Preliminary Evaluation

I have tried SNP calling for two pools, one consisting of 5 strains and the other of 6. Resequencing the first pool yields 40X high-quality single ended reads. Maq finds almost all substitutions which are not in repetitive regions. The second pool gives 17X reads with mid-level quality. Only ~58% substitutions are found by maq. Another ~20% SNPs were found initially but were filtered out due to low qualities. The accuracy difference between two pools are caused by data quality and may also be related to the similarity between the pooled samples. In addition, it is only possible to evaluate false negatives with current data. Genotyping is further needed to confirm the false postitive rate.

Consensus Quality and SNP Quality

Consensus quality is the Phred-scaled probability that the genotype call is incorrect; SNP quality is the Phred-scaled probability that an inferred SNP is in fact identical to the reference. Suppose at a site on the reference, the reference base is b0 and the most likely genotype is b with b different from b0. Consensus quality is Qc=-4.343log[1-P(b|D)], while SNP quality is Qs=-4.343log P(b0|D). As b is different from b0, Qs>=Qc always stands. Maq's assemble command calculates Qc, but in SNP discovery, Qs is the right quality to use. Since version 0.6.7, SNPfilter will take this difference into account.

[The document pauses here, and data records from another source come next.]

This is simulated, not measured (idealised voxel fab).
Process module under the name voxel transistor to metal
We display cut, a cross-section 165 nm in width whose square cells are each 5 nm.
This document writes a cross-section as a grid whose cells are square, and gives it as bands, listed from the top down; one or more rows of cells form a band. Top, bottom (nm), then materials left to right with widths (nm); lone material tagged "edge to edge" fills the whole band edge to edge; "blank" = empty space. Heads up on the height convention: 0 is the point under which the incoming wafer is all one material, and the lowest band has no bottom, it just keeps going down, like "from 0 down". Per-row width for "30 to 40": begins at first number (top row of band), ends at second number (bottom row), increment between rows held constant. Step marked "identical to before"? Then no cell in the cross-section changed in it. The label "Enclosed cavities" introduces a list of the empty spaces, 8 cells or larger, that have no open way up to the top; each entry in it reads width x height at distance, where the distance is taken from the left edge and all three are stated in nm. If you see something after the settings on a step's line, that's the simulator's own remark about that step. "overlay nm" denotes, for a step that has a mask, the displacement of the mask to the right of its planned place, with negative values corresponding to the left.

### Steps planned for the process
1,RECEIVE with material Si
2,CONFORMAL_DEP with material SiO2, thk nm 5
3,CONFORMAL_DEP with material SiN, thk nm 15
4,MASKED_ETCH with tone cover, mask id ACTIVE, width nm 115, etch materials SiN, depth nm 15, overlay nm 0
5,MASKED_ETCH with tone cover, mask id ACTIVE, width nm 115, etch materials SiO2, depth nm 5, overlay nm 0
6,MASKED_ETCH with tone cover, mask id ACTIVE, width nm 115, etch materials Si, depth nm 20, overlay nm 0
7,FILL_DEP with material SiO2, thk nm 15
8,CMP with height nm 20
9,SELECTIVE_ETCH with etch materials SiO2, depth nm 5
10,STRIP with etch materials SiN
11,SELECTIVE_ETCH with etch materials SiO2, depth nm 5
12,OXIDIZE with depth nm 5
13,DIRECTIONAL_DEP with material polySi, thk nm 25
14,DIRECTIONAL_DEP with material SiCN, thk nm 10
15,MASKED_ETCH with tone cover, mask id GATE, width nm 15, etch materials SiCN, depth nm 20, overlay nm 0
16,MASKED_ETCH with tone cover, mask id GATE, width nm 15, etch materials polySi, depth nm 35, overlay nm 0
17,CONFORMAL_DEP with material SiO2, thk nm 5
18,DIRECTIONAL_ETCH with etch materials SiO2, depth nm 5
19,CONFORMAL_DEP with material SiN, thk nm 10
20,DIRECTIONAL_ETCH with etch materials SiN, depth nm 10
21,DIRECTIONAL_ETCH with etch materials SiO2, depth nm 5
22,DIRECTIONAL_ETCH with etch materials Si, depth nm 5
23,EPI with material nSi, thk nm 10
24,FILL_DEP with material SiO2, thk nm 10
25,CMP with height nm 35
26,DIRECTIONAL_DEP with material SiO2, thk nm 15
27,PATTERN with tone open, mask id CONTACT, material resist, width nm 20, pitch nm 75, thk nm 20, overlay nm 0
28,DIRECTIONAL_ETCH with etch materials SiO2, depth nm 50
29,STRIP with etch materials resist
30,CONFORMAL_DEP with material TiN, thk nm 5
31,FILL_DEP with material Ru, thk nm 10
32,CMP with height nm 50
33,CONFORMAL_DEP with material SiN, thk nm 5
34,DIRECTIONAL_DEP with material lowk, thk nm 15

Understanding the difference between Qc and Qs is very important to SNP calling for pooled samples. Pooling greatly reduces overall consensus quality as a low-frequency polymorphic site might be indistinguishable from a monomorphic site. However, SNP quality can be still high if the minor allele is the reference base. For example, at a site the reference base is A and we are observing eight G and two A from read alignment. On one hand, in a large pool it is difficult to decide whether the true `genotype' is G or A/G and therefore the consensus quality is low. On the other hand, we are quite sure that G allele is there and we should assign a high SNP quality. It is still possible to find a good fraction of high quality SNPs.